Day 90 – The Hidden Benefit

One hidden benefit of being in a startup scenario is that you quickly identify your weaknesses. Being aware of and identifying these are the first steps to overcoming them. However, once you recognize a weakness as a problem, what do you do about it?

The startup environment acts like a pressure cooker for self-discovery. Everything for an early-stage founder feels like a crisis, and the desire is to be on fire, to push the limits, to make quick decisions. In this intensity, your weaknesses do not hide. They emerge, stark and undeniable, like monsters that have been dwelling in your closet all along. The question is not whether you will discover them, but what you will do when they finally show themselves.

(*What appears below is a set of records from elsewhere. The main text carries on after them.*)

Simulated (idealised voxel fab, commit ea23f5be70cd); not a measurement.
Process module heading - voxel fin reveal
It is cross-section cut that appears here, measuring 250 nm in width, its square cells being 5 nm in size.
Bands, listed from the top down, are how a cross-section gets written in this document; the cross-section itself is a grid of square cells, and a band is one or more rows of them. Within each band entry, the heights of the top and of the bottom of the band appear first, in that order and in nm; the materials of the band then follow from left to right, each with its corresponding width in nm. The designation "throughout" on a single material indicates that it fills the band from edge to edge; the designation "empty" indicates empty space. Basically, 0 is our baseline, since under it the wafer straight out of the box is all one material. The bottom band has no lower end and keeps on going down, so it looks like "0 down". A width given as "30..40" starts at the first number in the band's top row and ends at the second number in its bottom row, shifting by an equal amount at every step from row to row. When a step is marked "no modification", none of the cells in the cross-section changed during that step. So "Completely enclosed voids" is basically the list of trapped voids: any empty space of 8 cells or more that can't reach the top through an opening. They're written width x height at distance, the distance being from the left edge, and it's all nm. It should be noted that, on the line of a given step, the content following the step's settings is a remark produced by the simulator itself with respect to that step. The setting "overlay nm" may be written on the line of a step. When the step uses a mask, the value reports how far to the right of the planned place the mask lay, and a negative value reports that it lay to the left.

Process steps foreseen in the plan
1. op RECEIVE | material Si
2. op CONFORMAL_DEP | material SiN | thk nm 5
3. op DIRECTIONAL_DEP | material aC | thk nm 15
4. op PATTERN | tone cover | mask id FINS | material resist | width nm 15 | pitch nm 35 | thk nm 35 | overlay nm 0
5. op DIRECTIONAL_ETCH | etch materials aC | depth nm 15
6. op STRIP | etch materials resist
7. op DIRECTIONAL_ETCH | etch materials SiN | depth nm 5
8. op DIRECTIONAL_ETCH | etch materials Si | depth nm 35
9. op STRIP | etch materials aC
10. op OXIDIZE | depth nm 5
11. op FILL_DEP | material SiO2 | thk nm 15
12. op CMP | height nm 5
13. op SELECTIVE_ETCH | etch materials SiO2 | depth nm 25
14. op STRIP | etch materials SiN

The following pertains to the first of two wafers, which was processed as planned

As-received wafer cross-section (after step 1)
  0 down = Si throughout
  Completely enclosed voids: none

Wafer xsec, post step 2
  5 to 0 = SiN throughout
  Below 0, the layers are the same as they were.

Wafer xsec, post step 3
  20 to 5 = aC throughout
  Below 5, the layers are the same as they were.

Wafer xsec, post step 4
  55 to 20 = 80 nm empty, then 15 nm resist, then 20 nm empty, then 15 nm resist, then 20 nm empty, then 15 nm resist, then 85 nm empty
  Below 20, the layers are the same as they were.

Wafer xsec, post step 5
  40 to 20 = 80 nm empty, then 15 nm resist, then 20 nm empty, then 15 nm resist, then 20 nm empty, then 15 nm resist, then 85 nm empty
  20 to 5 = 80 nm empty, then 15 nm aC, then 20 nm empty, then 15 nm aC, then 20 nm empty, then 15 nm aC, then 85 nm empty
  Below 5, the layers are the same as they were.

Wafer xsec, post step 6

You cannot know what you are ignorant of because you are ignorant of it. However, once you find out, then what? Some weaknesses are easily identifiable. These are the sins of commission we are all good at identifying. However, the hard part is the unseen tendencies, the preconceived notions, the biases, the behavioral reactions that we do not realize that we are doing. Pushing yourself beyond your ability produces one clear result: the exposure of weakness. Now you know what you are up against. You know what the demon really looks like. No need to be afraid of the dark anymore.

The real challenge comes after the revelation. When you let people know what you are trying to accomplish, two things happen. The first is that they are likely to help you or at least not get in your way. Second, your fear of disappointing them will make you even more motivated. This external accountability transforms private weakness into public commitment. The more people who know, the less likely you are to fail, or, if you do, it will not be as bad as it usually would have been.

Yet there is wisdom in not rushing the response. The discipline to pause is not about delay; it is about seeing clearly. Speed without clarity burns energy and invites error. A brief moment of stillness gives you the space to separate noise from signal, fear from fact, and urgency from what actually matters. This tactical pause allows you to stop, take a breath, and assess the current situation, to determine the risks you are facing and whether you need to change course or adjust the plan.

Self-actualization is a good thing, but it must come by drip, not all at once. There may be certain times in life when you are just not capable of handling such a revelation about yourself. The startup reveals your weaknesses not to destroy you, but to give you the rare gift of knowing precisely what stands between you and your goals. What you do with that knowledge determines everything that follows.